Forty 'Green' School Playgrounds to be Built Over Four Years, Officials Say

By Nikhita Venugopal | September 19, 2013 4:54pm

BOERUM HILL — Forty new “green” playgrounds will be built in Brooklyn, Queens and Bronx schools over the next four years, officials announced Thursday.

The city has teamed up with California-based Trust for Public Land, an organization that creates outdoor community space, to build “green infrastructure” at the new playgrounds, according to officials.

The announcement was made at P.S. 261 in Boerum Hill Thursday, where the partnership’s first newly constructed $1 million playground was unveiled in front of an audience of mostly kindergarten and first-grade students.

“The turf and the plants make it much better than just asphalt,” said Keel Roven, 9, at the opening ceremony.

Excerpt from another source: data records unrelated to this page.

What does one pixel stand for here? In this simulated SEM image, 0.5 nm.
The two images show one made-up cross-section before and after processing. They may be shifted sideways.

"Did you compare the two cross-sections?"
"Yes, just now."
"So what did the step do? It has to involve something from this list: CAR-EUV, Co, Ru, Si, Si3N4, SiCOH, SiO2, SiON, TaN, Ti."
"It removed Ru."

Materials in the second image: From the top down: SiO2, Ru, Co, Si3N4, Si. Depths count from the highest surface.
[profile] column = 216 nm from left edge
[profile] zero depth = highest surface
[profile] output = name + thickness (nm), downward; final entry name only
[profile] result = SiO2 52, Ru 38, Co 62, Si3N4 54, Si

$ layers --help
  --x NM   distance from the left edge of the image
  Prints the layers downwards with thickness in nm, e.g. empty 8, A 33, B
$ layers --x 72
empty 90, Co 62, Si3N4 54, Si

Ten student-designed playgrounds have already been planned and the remaining schools are still to be determined, said Mary Alice Lee, director of the organization’s playground program.

The additional playgrounds will “improve the health and cleanliness of local waterways like the Gowanus Canal, Newtown Creek, Westchester Creek, the Bronx River, Flushing Bay and Jamaica Bay" by capturing storm water and "easing pressure on the city's serwer system," according to the statement.

The playground includes “green" infrastructure components like green roofs, rain gardens and artificial permeable turf that absorbs storm water into the ground. 

The city’s Department of Environmental Protections will contribute $5 million a year towards the playground projects, said Commissioner Carter Strickland, in a statement.

As a part of Trust for Public Land’s deal with the city, the new playgrounds, including P.S. 261, will be open to the public, said Lee.

“The community will have year after year of enjoyment,” said Chancellor Dennis Walcott, who attended the opening ceremony along with Strickland, Councilman Stephen Levin, who contributed $200,000 to the project, and other officials.

The school’s custodial staff has agreed to maintain the grounds after school hours and on weekends, when the space will be open to the community, said Principal Zipporiah Mills.

Earlier this year, locals told DNAinfo New York that they were concerned P.S. 261’s new grounds could attract trouble, as had been the case in another neighborhood school.

P.S. 38 had experienced vandalism and unwanted intruders after their playground had been refurbished ten years ago by the Trust for Public Land.

The weekend crowd would leave the school in disarray and custodians would routinely find trash, broken glass and used condoms around the playground, school officials told DNAinfo New York in April.

P.S. 261 does not have a security guard during the public hours but Mills is reaching out to community members to keep the school grounds from suffering the same fate as P.S. 38, she said.

Neighbors and parents have agreed to help but Mills is hoping for the entire community’s support.

“We all have to take care of it together,” she said. “We need them.”

The Trust for Public Land informs schools that they must tend to the space, said Lee, adding that the organization has “a small repair budget” for maintenance.

“We want to make sure the schools understand what the responsibilities are,” she said.